What does the patch do?

The patch corrects the issue by changing the method by which the affected Windows component accepts requests.

Download locations for this patch

Additional information about this patch

Installation platforms:

Windows NT 4.0:

This patch can be installed on systems running Windows NT 4.0 Service Pack 6a.

Windows 2000:

This patch can be installed on systems running Windows 2000 Service Pack 2 or Service Pack 3.

Windows XP:

This patch can be installed on systems running Windows XP Gold or Service Pack 1.

Inclusion in future service packs:

The fix for this issue will be included in Windows 2000 Service Pack 4 and Windows XP Service pack 2.

Reboot needed: Yes

Patch can be uninstalled: Yes

Superseded patches: None.

Verifying patch installation:

  • Windows NT 4.0:

    To verify that the patch has been installed on the machine, confirm that all files listed in the file manifest in Knowledge Base article 815021 are present on the system.

  • Windows NT 4.0 Terminal Server Edition:

    To verify that the patch has been installed on the machine, confirm that all files listed in the file manifest in Knowledge Base article 815021 are present on the system.

  • Windows 2000:

    To verify that the patch has been installed on the machine, confirm that the following registry key has been created on the machine:

    HKEY_LOCAL_MACHINE\SOFTWARE\Microsoft\Updates\Windows 2000\SP4\Q815021.
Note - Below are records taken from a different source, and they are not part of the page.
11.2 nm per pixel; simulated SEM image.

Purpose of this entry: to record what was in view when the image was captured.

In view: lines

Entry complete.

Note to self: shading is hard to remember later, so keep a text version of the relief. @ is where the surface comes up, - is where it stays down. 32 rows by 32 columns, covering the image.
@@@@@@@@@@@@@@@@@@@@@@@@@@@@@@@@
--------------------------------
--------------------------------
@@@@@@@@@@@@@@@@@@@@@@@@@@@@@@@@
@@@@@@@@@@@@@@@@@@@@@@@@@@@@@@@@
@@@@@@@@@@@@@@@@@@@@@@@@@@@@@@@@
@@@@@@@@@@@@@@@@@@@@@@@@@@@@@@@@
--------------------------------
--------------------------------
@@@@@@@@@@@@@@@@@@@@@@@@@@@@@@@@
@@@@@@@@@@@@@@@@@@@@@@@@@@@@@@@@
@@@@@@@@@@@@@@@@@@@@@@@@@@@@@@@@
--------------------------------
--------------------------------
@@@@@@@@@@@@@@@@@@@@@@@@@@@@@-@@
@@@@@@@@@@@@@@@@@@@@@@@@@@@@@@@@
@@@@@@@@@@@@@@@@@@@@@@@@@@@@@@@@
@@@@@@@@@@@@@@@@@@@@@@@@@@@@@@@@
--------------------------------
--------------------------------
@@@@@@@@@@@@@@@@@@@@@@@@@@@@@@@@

    To verify the individual files, use the date/time and version information provided in the following registry key:

    HKEY_LOCAL_MACHINE\SOFTWARE\Microsoft\Updates\Windows 2000\SP4\Q815021\Filelist.

  • Windows XP Gold:

    To verify that the patch has been installed on the machine, confirm that the following registry key has been created on the machine:

    HKEY_LOCAL_MACHINE\SOFTWARE\Microsoft\Updates\Windows XP\SP1\Q815021.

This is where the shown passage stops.